Some Bolsheviks liked this solution. Rykov, the head of the State Planning Commission, advocated a combination of compulsory grain deliveries and collaboration with rural cooperatives and private enterprise.46 Others suggested that the government purchase grain at close to market prices (60 rubles per pud minimum) and sell it to the population at a discount.47 But all these proposals were rejected for political reasons. As the Menshevik Socialist Courier would explain,48 the grain monopoly was essential to the survival of the Communist dictatorship: with the immense rural labor force outside its control, it had to resort to the control of the agrarian product. Indeed, according to this source, by early 1921 the Bolsheviks were discussing a proposal by Osinskii to transform peasants into state employees who would be permitted to cultivate the land only on condition of sowing an area predetermined by the authorities and turning over all the surplus—a proposal that had to be shelved with the outbreak of the Kronshtadt rebellion and the adoption of the New Economic Policy. If the food trade were set free, the peasant would soon accumulate wealth and gain even greater economic independence, presenting a serious “counterrevolutionary” threat. Such a risk could be taken only after the regime was indisputably master of Russia. Lenin’s government was prepared to subject the country to a famine claiming millions of lives if this was required to ensure its hold on state power.

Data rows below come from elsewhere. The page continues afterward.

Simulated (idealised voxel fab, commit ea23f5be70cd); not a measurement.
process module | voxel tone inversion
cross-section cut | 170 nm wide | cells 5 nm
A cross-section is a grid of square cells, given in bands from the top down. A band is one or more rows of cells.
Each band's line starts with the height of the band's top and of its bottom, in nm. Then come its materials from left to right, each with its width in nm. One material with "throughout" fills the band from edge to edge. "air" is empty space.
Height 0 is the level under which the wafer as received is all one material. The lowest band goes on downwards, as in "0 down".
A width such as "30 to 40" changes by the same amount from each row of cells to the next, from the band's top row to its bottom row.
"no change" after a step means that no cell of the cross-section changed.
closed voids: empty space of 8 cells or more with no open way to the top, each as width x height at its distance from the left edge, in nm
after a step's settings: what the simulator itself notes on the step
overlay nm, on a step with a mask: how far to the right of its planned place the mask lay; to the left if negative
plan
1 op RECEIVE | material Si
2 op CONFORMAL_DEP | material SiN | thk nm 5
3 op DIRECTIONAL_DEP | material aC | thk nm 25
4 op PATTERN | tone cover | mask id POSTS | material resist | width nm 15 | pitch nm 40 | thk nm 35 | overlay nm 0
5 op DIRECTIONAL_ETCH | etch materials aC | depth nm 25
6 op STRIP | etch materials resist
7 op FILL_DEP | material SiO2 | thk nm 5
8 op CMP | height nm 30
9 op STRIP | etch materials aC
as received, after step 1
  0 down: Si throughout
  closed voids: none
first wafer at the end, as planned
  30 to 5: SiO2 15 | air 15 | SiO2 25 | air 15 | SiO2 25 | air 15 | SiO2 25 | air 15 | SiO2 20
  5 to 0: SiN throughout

Such being the political realities, all the economic measures with which the Bolsheviks sought to improve the food situation in the first half of 1918 proved of no avail. They kept on issuing decrees that either modified procedures for the collection and distribution of food or else threatened food “speculators,” whom they persisted in treating as the cause of the shortages rather than their consequence, with the most dire punishments. Among the most irrelevant of such decrees was one drafted by Lenin at the end of December 1917. “The critical situation of the food supply, the threat of famine caused by speculation,” Lenin wrote, “the sabotage of capitalists and bureaucrats, as well as the prevailing chaos, make it necessary to take extraordinary revolutionary measures to combat the evil.” These “measures,” however, turned out to have nothing to do with the food supply, but instead consisted of nationalizing Russia’s banks and declaring a default on the domestic and foreign debts of the Russian Government.* According to Alexander Tsiurupa, the strike of the 1,300 employees of the Commissariat of Supply protesting the Bolshevik dictatorship aggravated the situation, because they were replaced with officials who had no idea what to do.49

Unwilling to give up the monopoly on grain, the Bolsheviks did nothing to forestall the famine predicted by the contemporary press. Like the tsarist regime when confronted with a domestic crisis, they resorted to bureaucratic reshufflings and procedural changes. Since this was not the manner which the Bolsheviks adopted when confronting problems that really concerned them, it is difficult to escape the conclusion that hunger was not in that category.

On February 13, Trotsky was appointed head of the Extraordinary Commission for Supply. His task as “Supply Dictator” was to organize the flow of foodstuffs to the cities with the help of “extraordinary revolutionary measures,” “revolutionary” in this instance being a euphemism for military force.50 But he had hardly assumed this responsibility when he was appointed Commissar of War: there is no record of his having accomplished anything. The regime kept on flooding the country with appeals to help starving Petrograd and Moscow,51 appeals laced with invective against the domestic and foreign “bourgeoisie,” which was blamed for the shortages. In February 1918, the government ordered the death penalty for “bagmen.”52 On March 25, Moscow tried to draw out food from the countryside with resort to barter. It allocated 1.16 billion rubles—the two-week output of Soviet printing presses—for the purchase of consumer goods to be exchanged for 2 million tons of grain.53 But because the consumer goods on which the whole scheme depended could not be found, the project fell through. In April, having run out of ideas that had any semblance of realism, the government conceived the plan of building a new railroad to carry grain from the surplus areas.54 Not one foot of track was ever laid down, nor would it have made any difference if it had.